The Launch day

11 July 2022

This article is part of the series called Founders Guide which I’m writing currently to help early-stage founders tackle the problems they face during the first year of the startup.

As a startup founder, you need to be best friends with Murphy's law. Anticipate everything that can go wrong in the early days and try your best to steer clear of them. But not all challenges are predicted early—because not all challenges look like a big deal. 

Take the launch day, for example. You have a solid website, people can't stop talking about your MVP in Slack and your roadmap looks clean. The only thing left is simply launching it to the wider people. Such a routine step, right?

Wrong. 

I have seen too many founders underestimate the launch day and even the practice of launching the product. Product launches give you the first taste of real users. If you can properly implement the learnings of the launch day, your app will be a success. 

My experience says that launch day can go wrong in so many ways that even Edward A. Murphy wouldn’t predict them. Overconfidence kills a product on day 1, ignorance buries it forever. 

I'll go over the launch day lessons I learned at a cost and lay out a step-by-step Product Hunt launch strategy to make the most of your opportunity. But first, the emotional toll.

Game plan before launch for releasing a book. Separated into Content and Marketing activities. Credit: Gergely Orosz

Product launch: a tale of two phases 

Product launch is really about tasting waters—which can have two emotional sides for founders. 

Stress paralysis

Putting your product out in the wild is intimidating. You are much more in control of the conversation in the MVP stage, but public opinions can be wild. As such, many founders want to put the absolute best version of the app forward. 

They tinker, modify and tinker again, fixing things that aren't broken. I know what analysis paralysis can do to a product, and you should be aware of the trap. If your MVP is going great and your servers are ready to handle the influx of public users, go launch it. The best part of product launches these days is that you can launch continuously. New features, new versions, and new ideas are added all the time and you can even retarget old users with email newsletters and discounts.  

The rude shock

If being too prepared can hurt you, so will unpreparedness. You weren't ready. The product was taken apart in startup communities. Now you don't know what to do. Undue criticism can put off even the strongest minds. Just be aware of this side of launches and prepare yourself as much as you can. Remember that the bulk of the negative comments online is not about the post itself. Take the good part, chin up and move on.  

I feel it's important for founders to know the two psychological traps of launch day. Now that you know what to expect mentally, let's move on to the next step. 

Preparing for the D-Day 

This step solely relies on you not letting stress and anxiety get in your way. Don't overdo these and follow only the essentials.  

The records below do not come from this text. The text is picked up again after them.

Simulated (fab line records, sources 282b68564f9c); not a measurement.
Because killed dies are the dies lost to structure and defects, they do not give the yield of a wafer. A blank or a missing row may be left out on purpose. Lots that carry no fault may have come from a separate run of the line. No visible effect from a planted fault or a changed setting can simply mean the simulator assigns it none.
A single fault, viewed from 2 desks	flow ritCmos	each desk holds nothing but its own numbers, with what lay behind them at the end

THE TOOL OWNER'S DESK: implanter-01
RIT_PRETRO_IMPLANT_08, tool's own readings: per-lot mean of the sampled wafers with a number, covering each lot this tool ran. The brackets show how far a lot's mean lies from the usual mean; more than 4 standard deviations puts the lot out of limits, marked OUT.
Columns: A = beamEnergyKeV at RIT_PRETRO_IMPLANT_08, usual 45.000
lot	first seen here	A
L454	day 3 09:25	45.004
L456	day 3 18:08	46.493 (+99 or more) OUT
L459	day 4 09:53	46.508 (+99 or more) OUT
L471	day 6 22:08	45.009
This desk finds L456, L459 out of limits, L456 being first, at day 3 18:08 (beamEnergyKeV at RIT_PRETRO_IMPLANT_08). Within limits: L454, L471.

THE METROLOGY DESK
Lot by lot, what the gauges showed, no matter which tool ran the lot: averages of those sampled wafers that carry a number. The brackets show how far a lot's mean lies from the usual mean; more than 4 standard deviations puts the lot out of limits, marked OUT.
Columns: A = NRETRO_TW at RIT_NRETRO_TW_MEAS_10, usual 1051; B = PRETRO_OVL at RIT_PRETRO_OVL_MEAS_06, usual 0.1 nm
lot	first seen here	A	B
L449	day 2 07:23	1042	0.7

Before you launch — prepare everything, all the texts, visuals.
Here's how an example board may look like

Squash bugs

If you're ready for launch that means your MVP was successful. You have great feedback, the UX is good, the features are useful and people love using your product. Now put the finishing touches. Fix the new bugs, test user flow, and test some more. Get more eyes in and really make sure your app is ready for new users.

Create documentation and user onboarding experience 

The early testers of your product will consist of tech enthusiasts and common users. Unlike MVP users, they don't know much about your offer. You may not have thought of it previously, but this is the time you get the documents right. Build an FAQ section, create onboarding material and be ready to support new users with helpful content.

Capture leads, take feedback 

Your app/website must have two things: an email capture form and a feedback window. 

Rarely will you find users as invested in your app as the early testers. Don't let them go. Offer product-related benefits and compel them to sign up for emails. Startups shouldn't build an email list of dedicated users — said no one ever!

Next, allow users to help you. At this stage, you might not be running with a 20-strong app development team. When you're doing most of the heavy lifting, some things are missed in the testing phase. If it's a bug or a feature that could be implemented, most users will love to notify you. Implement a feedback form where they can provide their opinions—some of them would be nice, and the others could be nasty. 

Beyond the essentials, consider adding push notifications to your product and use analytics to see how it's performing. 

Prepare your servers

Product launch brings new users, which increases server load. You cannot go into the day with the same server that's been handling MVP users. Generally speaking, Product Hunt will give you at least a couple of hundred simultaneous users and the total number can reach up to 10,000. If it catches the eyes of PR journalists, it will shoot up in no time. Be prepared for the traffic.

Time your launch

When you launch your product is as important as where you launch it. For instance, Product Hunt numbers reset every 24 hours, so the best time to launch there is 00:00 (12:00 AM) PST. Hacker News loves Zeitgeist. If your product can tap into the pulse of the raging conversations of today, you're in luck! 

Timings differ according to the platforms you're targeting. But the point is, they do play a role in the success of your launch so find the ideal time. 

You can split your releases into multiple small launches that lead up-to the big reveal.
Source: Encharge.io

Places to launch

The rule of thumb is that you need to be where your customers are. If your target users are techies or B2B professionals, Product Hunt, Hacker News, and Reddit work best. If you're targeting movers and packers for your new app, find where they hang out. You should know your customers and the communities they visit. And launch there. 

Generally speaking, I have seen great success with Product Hunt, Reddit, and Hacker News. Other places you can try are Indie Hackers, BetaList, Appsumo, and SaaSworthy. 

Fun fact: focusing on only one platform for launch will not give you desired results. Try a multipronged approach.  

Launching on Product Hunt

Product Hunt is the most sought-after platform for launches these days and it's not difficult to see why. It's filled with product enthusiasts, developers, and tech journalists. People are supportive, the leaderboards are transparent and the platform has a huge number of people visiting every day. If you have decided to do a Product Hunt launch, here's the rundown:

Launching on Product Hunt is a daily competition where only a few survive.

Get your visuals on point

As the founder, you may not have paid much attention to the exteriors before, but the first impression can outlast all your subsequent flaws. So make your product dress nicely. 

Title and tagline that stops the scroll 

First things first: write a good title and catchy tagline. If this is your first time launching, go with the product name. For the tagline, make it a catchy slogan that clearly explains the app and the value it brings. For example, I found this new app listed on Product Hunt called Hatchly. I can't comment on its quality or feature, but it uses a great tagline: "Install a loyalty program for small businesses in 1 click". It's simple, it's clear and it tells me what it's all about. 

Avoid jargon, and focus on communication.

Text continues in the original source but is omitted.